It is neither an exaggerated folk tale nor an unreliable legend. It is the official historical records written by Joseon-era historians who hate to praise the Goryeo’s traitor.

Right, unfortunately the valiant warrior ended up as a traitor. At that time, the Goryeo court was in the hand of Yi Ja-Gyeom (이자겸 李資謙, ?~1126), the king’s most powerful maternal relative. King Injong planned to regain his royal authority by assassinating the treacherous subject. However, of all persons, Cheok Joon-Gyeong’s son and younger brother were accidently killed by the king’s assassins during the revolt. Cheok Joon-Gyeong was so infuriated that he broke into the palace, set fire to it, killed all of the assassins, and saved Yi Ja-Gyeom in the corner. The king’s revolt ended in failure due to Cheok Joon-Gyeong’s anger.

Later, the king used clever schemes to get Yi Ja-Gyeom and Cheok Joon-Gyeong to turn on each other. He also successfully persuaded Cheok to turn into his ally. Finally, Yi Ja-Gyeom was ousted, and the king honored Cheok by appointing him to prime minister. However, a few months later, Cheok was also impeached and exiled as a traitor who had set fire to the palace. For that reason, he went down in history as a traitor. A few years later, he died of illness.

For his unbelievable inhuman military achievement, Korean netizens, especially those who love online fighting games, have jokingly called him “the best swordmaster in history” or “Cheokminator (Cheok +Terminator). The SFD writers seem to use it for fun. Of course, Cheok Sa-Gwang’s Goksan swordsmanship is a fictional device created by the SFD writers.

■ Some unfamiliar Hanja (Chinese originated) words

* Pye-Ga-Ip-Jin 폐가입진 廢假立眞

  • meaning "Depose the fake and enthrone the authentic”
  • It is historically true that the 9 ministers gathering at Heungguksa temple suggested this reason to justify the dethronement of King Chang and King U.
  • From then on, the 2 deposed kings had been “officially” regarded as Traitor Shin Don’s descendents.
  • Nobody knows the truth about their birth. Many historians believe that it was their fabrication to justify the dethronement.

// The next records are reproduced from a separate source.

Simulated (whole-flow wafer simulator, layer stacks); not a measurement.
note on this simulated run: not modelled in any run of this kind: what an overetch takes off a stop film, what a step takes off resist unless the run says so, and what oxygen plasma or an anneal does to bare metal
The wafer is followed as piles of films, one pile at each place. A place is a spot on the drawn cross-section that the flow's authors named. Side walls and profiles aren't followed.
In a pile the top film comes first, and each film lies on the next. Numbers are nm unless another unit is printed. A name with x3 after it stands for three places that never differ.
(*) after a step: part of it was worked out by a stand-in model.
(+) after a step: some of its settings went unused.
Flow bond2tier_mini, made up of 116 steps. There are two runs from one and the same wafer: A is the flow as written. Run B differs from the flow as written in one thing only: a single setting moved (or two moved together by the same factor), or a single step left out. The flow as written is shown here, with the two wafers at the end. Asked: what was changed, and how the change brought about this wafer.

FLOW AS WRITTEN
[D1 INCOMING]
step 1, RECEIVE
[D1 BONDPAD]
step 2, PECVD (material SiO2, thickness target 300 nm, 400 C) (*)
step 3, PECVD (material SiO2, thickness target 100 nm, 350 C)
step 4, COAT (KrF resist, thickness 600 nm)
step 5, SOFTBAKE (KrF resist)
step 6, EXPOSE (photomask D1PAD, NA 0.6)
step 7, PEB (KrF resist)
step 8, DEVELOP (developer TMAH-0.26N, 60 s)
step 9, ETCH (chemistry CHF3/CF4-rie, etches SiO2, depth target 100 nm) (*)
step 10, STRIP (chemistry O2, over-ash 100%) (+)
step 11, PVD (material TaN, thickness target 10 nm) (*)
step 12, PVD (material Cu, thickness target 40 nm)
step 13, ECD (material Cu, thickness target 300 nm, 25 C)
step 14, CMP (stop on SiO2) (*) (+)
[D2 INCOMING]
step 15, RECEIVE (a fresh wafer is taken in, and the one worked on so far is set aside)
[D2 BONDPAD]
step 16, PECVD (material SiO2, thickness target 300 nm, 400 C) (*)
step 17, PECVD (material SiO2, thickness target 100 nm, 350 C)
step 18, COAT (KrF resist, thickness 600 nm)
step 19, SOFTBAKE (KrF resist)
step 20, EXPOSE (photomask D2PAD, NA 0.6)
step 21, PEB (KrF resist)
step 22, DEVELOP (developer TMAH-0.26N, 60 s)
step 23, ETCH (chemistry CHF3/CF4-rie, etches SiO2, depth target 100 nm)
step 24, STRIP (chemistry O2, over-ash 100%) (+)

* Gyu-Mok-Hwa-Sa 규목화사 圭木花死

  • Gyu (圭 corner) / Mok (木 tree) / Hwa (花 flower) /  Sa (死 death)
  • As Bang-Won decoded it, Gyu (圭) + Mok (木) = Gye (桂).
  • meaning “The flower called "Gye” will die.“
  • It is a secret code name for the assassination of Yi Seong-Gye.
  • Even though Kim Jeo‘s assassination attempt is historically true, Mr. Cheok from Goksan and the code name are fictional devices created by the SFD writers.
  • If you want more detail about the real historical event, read my Ep. 28 post again. → Kim Jeo‘s rebellion (November, 1389)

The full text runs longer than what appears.